Relatively few projects are subject to "full" oversight, in which FHWA
prescribes design and construction standards, approves design plans and
estimates, approves contract awards, inspects construction progress,
and renders final acceptance on projects when they are completed. Under
TEA-21, FHWA exercises full oversight only of certain high-cost
Interstate system projects.[Footnote 7] For other federally assisted
projects, there are two options. First, for a project that is not
located on the Interstate system but is part of the National Highway
System,[Footnote 8] a state may assume responsibility for overseeing
the project's design and construction unless the state or FHWA
determines that this responsibility is not appropriate for the state.
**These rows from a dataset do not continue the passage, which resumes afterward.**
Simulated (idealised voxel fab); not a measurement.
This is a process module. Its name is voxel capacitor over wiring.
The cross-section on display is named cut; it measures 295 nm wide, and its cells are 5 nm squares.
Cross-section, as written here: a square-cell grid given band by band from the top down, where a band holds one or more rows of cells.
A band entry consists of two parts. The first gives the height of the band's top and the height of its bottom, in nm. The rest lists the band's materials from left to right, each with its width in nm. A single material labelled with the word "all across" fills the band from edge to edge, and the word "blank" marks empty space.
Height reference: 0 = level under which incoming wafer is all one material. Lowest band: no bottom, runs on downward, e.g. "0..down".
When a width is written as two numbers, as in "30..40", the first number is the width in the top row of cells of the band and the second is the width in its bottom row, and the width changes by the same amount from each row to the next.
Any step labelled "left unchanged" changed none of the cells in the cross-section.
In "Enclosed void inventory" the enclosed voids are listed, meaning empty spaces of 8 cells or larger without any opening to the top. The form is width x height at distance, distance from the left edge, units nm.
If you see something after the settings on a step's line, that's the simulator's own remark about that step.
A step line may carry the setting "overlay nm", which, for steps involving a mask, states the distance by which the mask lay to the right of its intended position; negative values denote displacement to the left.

Second, for a project that is not part of the National Highway System,
the state is required to assume responsibility for overseeing the
project's design and construction unless the state determines that this
responsibility is not appropriate for it. Under both options, TEA-21
requires FHWA and each state to enter into an agreement documenting the
types of projects for which the state will assume oversight
responsibilities.
A major highway or bridge construction or repair project usually has
four stages: (1) planning, (2) environmental review, (3) design and
property acquisition, and (4) construction. The state's activities and
FHWA's corresponding approval actions are shown in figure 1.
Figure 1: Stages of a Highway or Bridge Project:
[See PDF for image]
Source: GAO.
[End of figure]
In TEA-21, Congress required states to submit annual finance plans to
DOT for highway and bridge projects estimated to cost $1 billion or
more. Congress further required each finance plan to be based on
detailed estimates of the costs to complete the project and on
reasonable assumptions about future increases in such costs.
Issues Identified with the Costs and Oversight of Major Highway and
Bridge Projects:
Our work has raised issues concerning the cost and oversight of major
highway and bridge projects, including the following:
* Cost growth has occurred on many major highway and bridge projects.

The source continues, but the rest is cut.